I have to admit, there was a point where I started separating my comics by creator rather than series, as certain runs might be so far superior to what surrounds them as to be absurd. But I do prefer thinking about series as whole entities, despite revolving-door creative teams-- the kind of thing which has been bugging me more of late than it ever did when I was younger.

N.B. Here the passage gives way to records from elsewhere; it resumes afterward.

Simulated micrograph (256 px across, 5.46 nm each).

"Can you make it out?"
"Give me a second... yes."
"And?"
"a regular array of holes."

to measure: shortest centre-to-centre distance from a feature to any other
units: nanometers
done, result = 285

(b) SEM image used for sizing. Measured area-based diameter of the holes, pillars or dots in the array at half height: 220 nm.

I'd have to go back and look at those POWER MAN / IRON FIST issues. I recall how ABOMINABLE the book became, art-wise, during the McGregor & Wolfman runs (Frank Robbins! Aubrey Bradford! AUGH!). I don't recall Dan Green doing a bad job-- but later on, Green MURDERED Byrne's art on that AVENGERS run with Michelinie. I couldn't believe an inker who'd started out so good could sink as far as he did. It was like he started talking lessons from Frank Chiaramonte-- AUGH! Then again, Bob Wiacek has been on a steady downward slide for 20 straight years-- if he's still in the biz today. So Byrne is not alone in letting his craft slip away from him.

Ah yes-- ANT-MAN!!! Amazing. I've heard recently that Byrne got very puissed at Bob Layton for changing his art too much, and never wanted to work with him again. which I thought was strange, because I'd heard 20 years ago the same feelings were held by Dave Cockrum, after Layton completely redrew some faces in the one issue of X-MEN they did together.

I believe TWO-IN-ONE #50 was Byrne's writing debut-- he really showed what he could do. Oddly enough, in the 80's, more and more guys who started as pencillers and later did writing & pencils suddenly ONLY wanted to do writing-- Starlin, Grell, Miller, Giffen, Byrne... Of these, ONLY Byrne's work REALLY suffered terribly whenever anyone else would pencil his stories. I realized that John's art was ESSENTIAL to his entire "style" of storytelling-- without it, one would be suffering through interminable long storylines, without any pretty pictures to jazz it up.

I'm thinking of his ENTIRE RUN as writer of IRON MAN-- maybe I just really, REALLY HATE J.R.Jr.'s "new style", which he'd developed right about then-- but even after he left and Paul Ryan took over, there was hardly any noticeable improvement in the storylines. Yes, it's true-- long before, as legend now tells me, I.M. went COMPLETELY to hell, Byrne bored the hell out of sop much I stopped buying the series, so i missed all the REALLY awful stuff that came later!